The latest issue of Sight & Sound offers a cover story on “Southern Gothic” movies, which coincides with a May BFI film series showcasing a dozen classic examples. I suppose such an abbreviated series will have obvious shortcomings, but the feature article has a few omissions on my recent radar that highlight recent film restorations and our evolving grasp of film history.
In Sight & Sound’s historical summary, Nick Pinkerton writes about the machinations of the Production Code Administration:
“Henceforth, if a film were to address the issue of lynch law — still taking lives both white and (disproportionately) black and, after 1930, doing so exclusively in the South — it would have to steer clear of the race issue, as in Fritz Lang’s Fury (1936), which had consummate everyman Spencer Tracy as a victim of vigilantism. This PCA edict was challenged by a handful of postwar social problem films, a category to which Clarence Brown’s 1949 adaptation of Faulkner’s Intruder in the Dust firmly belongs. The film’s screenplay was written by Ben Maddow, who shortly thereafter would land on the Hollywood blacklist — another of the periodic retractions of freedom of speech that mark studio-era American movies — and it was not until the PCA and blacklist both began to lose their authority that the spectre of the rude ‘justice’ of the lynch mob, usually riled up by wrongful accusation, would return to the screen in such films as To Kill a Mockingbird (1962) and The Chase (1965).”

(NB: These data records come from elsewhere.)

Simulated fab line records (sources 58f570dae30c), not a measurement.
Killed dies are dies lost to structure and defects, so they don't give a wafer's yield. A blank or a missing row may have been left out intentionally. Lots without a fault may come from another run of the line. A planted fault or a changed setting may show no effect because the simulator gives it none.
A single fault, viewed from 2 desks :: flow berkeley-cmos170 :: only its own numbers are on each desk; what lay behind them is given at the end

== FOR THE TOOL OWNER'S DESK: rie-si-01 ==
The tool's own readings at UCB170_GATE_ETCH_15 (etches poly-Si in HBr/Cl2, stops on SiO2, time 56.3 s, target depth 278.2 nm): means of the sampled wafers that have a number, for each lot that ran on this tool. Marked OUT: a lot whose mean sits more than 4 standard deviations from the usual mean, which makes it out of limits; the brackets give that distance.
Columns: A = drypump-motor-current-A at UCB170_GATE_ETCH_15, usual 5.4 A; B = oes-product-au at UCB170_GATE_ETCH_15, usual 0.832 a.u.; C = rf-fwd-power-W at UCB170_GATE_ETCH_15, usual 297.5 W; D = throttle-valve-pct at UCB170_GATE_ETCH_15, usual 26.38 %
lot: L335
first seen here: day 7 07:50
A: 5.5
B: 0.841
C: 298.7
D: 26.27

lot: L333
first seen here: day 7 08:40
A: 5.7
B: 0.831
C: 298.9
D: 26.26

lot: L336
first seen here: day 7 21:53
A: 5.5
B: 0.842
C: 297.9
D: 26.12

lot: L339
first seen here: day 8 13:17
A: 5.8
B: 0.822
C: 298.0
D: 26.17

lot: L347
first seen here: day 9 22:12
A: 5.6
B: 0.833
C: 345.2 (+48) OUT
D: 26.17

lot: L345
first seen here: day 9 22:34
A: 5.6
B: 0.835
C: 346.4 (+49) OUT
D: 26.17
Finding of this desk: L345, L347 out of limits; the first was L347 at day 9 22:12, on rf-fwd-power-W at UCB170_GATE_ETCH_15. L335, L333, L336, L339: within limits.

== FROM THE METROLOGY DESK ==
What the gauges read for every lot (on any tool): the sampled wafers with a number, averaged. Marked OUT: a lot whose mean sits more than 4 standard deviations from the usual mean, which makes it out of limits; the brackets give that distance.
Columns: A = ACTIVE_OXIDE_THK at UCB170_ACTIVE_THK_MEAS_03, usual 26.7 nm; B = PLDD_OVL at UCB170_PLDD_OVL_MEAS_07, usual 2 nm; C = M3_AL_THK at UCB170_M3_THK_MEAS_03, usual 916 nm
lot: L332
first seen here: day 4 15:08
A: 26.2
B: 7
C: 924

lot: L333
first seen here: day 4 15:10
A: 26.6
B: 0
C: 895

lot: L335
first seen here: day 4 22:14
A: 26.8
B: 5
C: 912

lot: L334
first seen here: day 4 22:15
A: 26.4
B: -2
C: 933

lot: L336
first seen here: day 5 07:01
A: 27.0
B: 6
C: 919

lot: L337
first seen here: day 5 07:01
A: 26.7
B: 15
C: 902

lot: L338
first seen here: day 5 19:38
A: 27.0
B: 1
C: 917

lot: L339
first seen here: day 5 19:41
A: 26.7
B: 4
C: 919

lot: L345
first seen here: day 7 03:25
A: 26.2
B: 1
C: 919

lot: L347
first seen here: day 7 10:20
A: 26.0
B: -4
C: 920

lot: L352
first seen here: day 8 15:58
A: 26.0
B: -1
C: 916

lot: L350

In my previous blog post, I highlighted blacklisted Cy Endfield’s remarkable two-punch films from 1950, The Underworld Story and The Sound of Fury; the former is a notable exception to the idea that Hollywood avoided the idea of racially motivated lynch mobs from 1936 to 1962 — and it’s much better than a “postwar social problem film.” (And who can forget the climax of Jacques Tourneur’s Stars in My Crown, also from 1950?) Though a physical lynching doesn’t occur in The Underworld Story, and it’s set in New England, the film showcases a black maid unjustly accused of murder and the way the media enflames the public against her, provoking an attack on a newspaper office. Endfield’s The Sound of Fury (restored by UCLA Film & Television Archive in 2013) is based on the same true life lynching incident as Lang’s film, so while it’s equally a critique of vigilantism rather than racism, it’s a remarkably powerful indictment of mob violence.
Earlier in the article, Pinkerton classifies Night of the Hunter (1955) as “Appalachian Gothic,” and later alludes to the “regional independent filmmaking boom” that followed the collapse of the studio system, first citingThe Whole Shootin’ Match from 1978 and jumping to Nineties-era indie figures such as Richard Linklater, Robert Duvall and Billy Bob Thornton. But just a couple of weeks ago, as part of its latest Festival of Preservation, UCLA Film & Television Archive screened what may be the definitive independent Appalachian film, rarely seen by anyone, Spring Night, Summer Night (1967), in a beautiful print preserved by Ross Lipman, who himself wrote an article about the film for Sight & Sound a couple of years ago.
Spring Night, Summer Night is of dual importance for cinephiles. Not only is it a neorealist, acutely observed and provocatively ambiguous portrayal of a sexual scandal in rural Ohio (initially produced for a film production class, but later modified and released on the exploitation circuit as Miss Jessica is Pregnant), it’s also the only feature directed by J.L. Anderson, otherwise known for co-writing the ubiquitous textbook, The Japanese Film: Art and Industry (1982) with Donald Richie.
Anderson and actor Franklin Miller, both of whom seemed astonished to be watching a pristine print of their indie film on the big screen after nearly 50 years, attended the UCLA event and participated in a Q/A discussion with Lipman. As nice as it is to see such a forgotten and distinctive work finally receiving its due, Lipman made it clear that an ideal restoration of the film would include the original cut, plus additional footage later shot by Anderson for Miss Jessica is Pregnant minus its distributor-enforced, gratuitous nude scenes. Until that happens, we should simply be glad such cinematic treasures exist at all for our continued enjoyment and the invaluable historical perspective they provide.